With diminishing funding, Scott said the ABC could either “step back in time” by scaling back its online and mobile presence — as advocated by critics such as the Institute of Public Affairs and Senator Cory Bernardi — or it could continue its transformation for a digital age, giving up some of the mainstays of the past to fund the future. “The ABC management team are passionately committed to securing a compelling future for the public broadcaster, not just a glorious past,” he said. “The tradeoffs and choices are never easy.”

“The one option we will not be considering is to shut down investment in online or mobile,” he said.

Proponents of a smaller, analogue ABC believe this would solve the problems of commercial media, Scott said. It wouldn’t, he argued. “There may be a number of reasons for the woes of News Limited and Fairfax, but the existence of the ABC is not one of them. The problem isn’t that they don’t have enough readers, but that they don’t have enough revenue.”

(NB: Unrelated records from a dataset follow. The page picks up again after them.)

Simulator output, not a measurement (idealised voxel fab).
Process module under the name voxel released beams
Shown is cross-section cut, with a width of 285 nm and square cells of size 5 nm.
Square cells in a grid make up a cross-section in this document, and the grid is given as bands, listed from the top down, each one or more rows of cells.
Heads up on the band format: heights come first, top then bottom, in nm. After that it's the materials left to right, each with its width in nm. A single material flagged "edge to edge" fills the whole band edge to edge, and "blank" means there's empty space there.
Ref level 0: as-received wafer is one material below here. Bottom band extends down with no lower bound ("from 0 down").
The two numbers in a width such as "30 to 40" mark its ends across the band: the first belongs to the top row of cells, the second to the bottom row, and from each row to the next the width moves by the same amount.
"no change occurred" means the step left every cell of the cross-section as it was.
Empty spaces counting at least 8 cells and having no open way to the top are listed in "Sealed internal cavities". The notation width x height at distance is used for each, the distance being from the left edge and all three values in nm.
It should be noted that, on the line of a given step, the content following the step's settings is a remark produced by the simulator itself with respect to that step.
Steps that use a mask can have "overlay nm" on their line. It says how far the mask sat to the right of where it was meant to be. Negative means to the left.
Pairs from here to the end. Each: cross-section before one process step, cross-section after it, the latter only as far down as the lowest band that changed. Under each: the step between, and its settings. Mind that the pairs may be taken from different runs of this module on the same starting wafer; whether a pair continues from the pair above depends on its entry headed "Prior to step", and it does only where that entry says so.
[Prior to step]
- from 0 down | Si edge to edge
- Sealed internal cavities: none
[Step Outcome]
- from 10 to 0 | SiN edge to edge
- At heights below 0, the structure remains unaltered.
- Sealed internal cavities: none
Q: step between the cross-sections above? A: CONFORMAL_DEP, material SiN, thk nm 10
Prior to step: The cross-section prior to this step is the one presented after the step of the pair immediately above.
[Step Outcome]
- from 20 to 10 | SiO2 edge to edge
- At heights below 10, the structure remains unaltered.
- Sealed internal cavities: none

The speech was the most heated given by the managing director on the issue of ABC funding since his media appearances on the morning after the budget. It comes as the government’s expenditure review committee decides on the quantum of cuts to the public broadcaster, believed to be in the range of 10% of the broadcaster’s funding.

During questions following the speech, Scott was asked whether he saw a future where the ABC didn’t broadcast terrestrially (i.e. using television and radio signals) as currently required by its charter. Such broadcasting currently sees 20% of the ABC’s budget sent to private supplier Broadcast Australia. Scott said as audiences migrated to the internet, there was certainly a growing demand for online content. But he hosed down any imminent change to the ABC charter to allow this potentially cheaper method of distribution to replace the current signal. “It’s really a long way away to say that as a consequence of [that demand] we’ll be able to turn off television,” he said.

Scott also defended recent appointments to the ABC board, saying in his experience the independent appointment process was working well. He welcomed the appointment of former Seven CFO Peter Lewis to the board, saying be brought a wealth of experience. Scott’s comments come despite ABC stakeholders like the CPSU and the Friends of the ABC saying Lewis’ extensive commercial television experience constituted a conflict of interest. Most of the ABC’s current board members have no direct experience in media or journalism.